Is HTTP A Networking Protocol (Pt 2) - The Evolution of HTTP
Chidiadi Anyanwu
OCI Certified Architect Associate | AZ-900 | HCIA-Datacom | BEng Electrical Engineering, University of Port Harcourt | Polymath
In the last article, we introduced HTTP, talked about its working principle, methods and status codes. Now, we want to dig deeper into the HTTP protocol, its evolution and frame structure. We'll deal with:
HTTP has gone through about 4 versions now. Version 1.0, 1.1, 2.0, and now 3.0.
HTTP/1.0 -Released in 1996. For this version, every request sent to the same server required a new TCP connection.
HTTP/1.1 - Released in 1997. In this version, the "keepalive" mechanism was introduced and TCP connections could be used for more than one request. Pipelining was also introduced here, which means that you could send another request before the first one was replied to.

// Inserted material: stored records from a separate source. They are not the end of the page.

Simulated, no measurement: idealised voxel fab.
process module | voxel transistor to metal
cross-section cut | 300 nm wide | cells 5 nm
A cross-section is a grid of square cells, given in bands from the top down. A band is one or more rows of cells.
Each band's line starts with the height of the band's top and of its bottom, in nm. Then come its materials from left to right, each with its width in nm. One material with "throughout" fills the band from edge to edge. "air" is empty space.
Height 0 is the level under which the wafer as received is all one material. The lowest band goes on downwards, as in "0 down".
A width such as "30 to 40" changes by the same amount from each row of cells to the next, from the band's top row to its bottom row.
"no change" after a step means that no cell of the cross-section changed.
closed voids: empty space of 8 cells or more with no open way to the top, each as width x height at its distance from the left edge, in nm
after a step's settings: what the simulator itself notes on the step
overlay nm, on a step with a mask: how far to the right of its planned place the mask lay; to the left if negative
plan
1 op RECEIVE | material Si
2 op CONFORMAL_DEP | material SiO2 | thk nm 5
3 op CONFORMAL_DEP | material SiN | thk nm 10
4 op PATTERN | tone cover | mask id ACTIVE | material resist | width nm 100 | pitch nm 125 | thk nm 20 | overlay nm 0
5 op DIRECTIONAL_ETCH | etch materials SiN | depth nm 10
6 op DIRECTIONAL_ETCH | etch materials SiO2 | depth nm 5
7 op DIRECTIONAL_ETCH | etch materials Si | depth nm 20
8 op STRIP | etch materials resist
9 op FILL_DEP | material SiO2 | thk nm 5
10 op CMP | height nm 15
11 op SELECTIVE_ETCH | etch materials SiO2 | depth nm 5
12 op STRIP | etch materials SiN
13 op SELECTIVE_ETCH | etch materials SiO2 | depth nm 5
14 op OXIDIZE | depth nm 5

HTTP/1.1 suffered from a problem called head-of-line blocking (HOLB) because of the limitations on the number of TCP connections clients and servers could create at a time. This meant that if you had to send out 15 requests to a server and they follow a particular order, you would have to wait for the current TCP connections to be terminated before you establish more and send requests.
The 13th request for example will then be delayed when the 9th request has not gone because they have to go in order. The requests ahead of the line would block the ones behind from being sent. Pipelining reduced the problem, but it was still there.
HTTP/2.0 - Released in 2015. It was based on Google's SPDY protocol, which had been undergoing development a few years before. Rather than use text like the previous versions, this version transmitted requests in binary. It also introduced header compression, and a "push" feature that allowed servers to send content that was not requested by the client but may be necessary.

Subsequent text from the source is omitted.